COpening & Closing Files

Opening & Closing Files

fopen() is the entry point for all file I/O in C. It attempts to open the file at the given path in the given mode, and hands you back a FILE * handle to use for every subsequent operation.

fopen() and Mode Strings

C
FILE *fopen(const char *filename, const char *mode);

Mode

Meaning

"r"

Open an existing text file for reading. Fails if the file does not exist.

"w"

Open a text file for writing. Creates it if missing, truncates it to zero length if it exists.

"a"

Open a text file for appending. Creates it if missing; writes always go to the end.

"r+"

Open an existing text file for both reading and writing. Fails if it does not exist.

"w+"

Open a text file for reading and writing, truncating it if it exists, creating it otherwise.

"rb", "wb", "ab", "rb+", ...

Same as above, but in binary mode (add b) — see the Binary Files page.

Always Check for NULL

fopen() returns NULL if the file could not be opened for any reason — it does not exist, permissions deny access, too many files are already open, the disk is unavailable, and so on. That return value must be checked before the handle is used for anything.

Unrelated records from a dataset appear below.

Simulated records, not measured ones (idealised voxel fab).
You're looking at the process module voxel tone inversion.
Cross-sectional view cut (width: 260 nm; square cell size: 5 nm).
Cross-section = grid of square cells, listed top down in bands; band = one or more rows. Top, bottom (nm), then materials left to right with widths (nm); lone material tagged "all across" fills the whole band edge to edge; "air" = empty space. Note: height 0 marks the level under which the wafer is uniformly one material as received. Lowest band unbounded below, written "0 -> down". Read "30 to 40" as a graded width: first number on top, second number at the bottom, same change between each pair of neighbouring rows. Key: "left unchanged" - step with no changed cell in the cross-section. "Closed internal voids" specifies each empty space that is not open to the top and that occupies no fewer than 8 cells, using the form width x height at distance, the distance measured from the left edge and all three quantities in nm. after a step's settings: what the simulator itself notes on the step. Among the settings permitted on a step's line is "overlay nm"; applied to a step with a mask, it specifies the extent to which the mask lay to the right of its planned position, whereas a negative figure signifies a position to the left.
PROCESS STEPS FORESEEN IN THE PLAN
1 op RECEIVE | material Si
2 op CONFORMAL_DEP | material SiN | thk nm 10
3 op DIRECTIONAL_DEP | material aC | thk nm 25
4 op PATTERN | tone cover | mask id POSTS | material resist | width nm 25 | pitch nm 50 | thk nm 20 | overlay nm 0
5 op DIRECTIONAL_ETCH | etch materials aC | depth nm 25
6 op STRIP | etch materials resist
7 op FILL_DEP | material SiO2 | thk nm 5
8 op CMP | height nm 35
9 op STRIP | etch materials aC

Dereferencing a NULL FILE* crashes the program

C
#include <stdio.h>

int main(void)
{
    FILE *fp = fopen("does_not_exist.txt", "r");

    /* BUG: fp is NULL here because the file doesn't exist,
       but we use it anyway. */
    fputs("hello\n", fp);   /* undefined behavior -- typically crashes */

    return 0;
}
Every use of `fp` after a failed `fopen()` is undefined behavior. On most systems this crashes with a segmentation fault, but it is not guaranteed to fail loudly or immediately — always check first.

C
#include <stdio.h>

int main(void)
{
    FILE *fp = fopen("does_not_exist.txt", "r");

    if (fp == NULL) {
        printf("Could not open file for reading.\n");
        return 1;   /* bail out cleanly instead of crashing */
    }

    /* fp is guaranteed non-NULL from this point on */
    fclose(fp);
    return 0;
}
Closing With fclose()

fclose(fp) releases the operating system resources tied up by the open file and — critically for writes — flushes any data still sitting in the library's internal output buffer out to disk. fclose() returns 0 on success and EOF on failure, which is also worth checking for write-heavy code.

C
#include <stdio.h>

int main(void)
{
    FILE *fp = fopen("output.txt", "w");
    if (fp == NULL) {
        return 1;
    }

    fputs("important data\n", fp);

    if (fclose(fp) != 0) {
        printf("Warning: error while closing the file.\n");
    }

    return 0;
}
Forgetting to close a file
Skipping `fclose()` leaks a file handle for as long as the process runs — most operating systems cap the number of files a process can have open at once, so leaking enough handles causes later `fopen()` calls to fail. Worse, buffered writes that have not been flushed yet can simply be lost if the program exits without closing the file, leaving the file on disk incomplete or empty even though your code called `fputs`/`fprintf` successfully.
  • Always pair a successful fopen() with exactly one fclose()

  • On every early-return / error path after opening a file, make sure it still gets closed

  • The operating system will close any files still open when the process exits, but relying on that instead of an explicit fclose() is fragile and considered bad practice

Note
The C standard library also provides `fflush(fp)` to force buffered output to be written out without closing the file — handy for long-running programs that write incrementally and want data durable on disk before the file is eventually closed.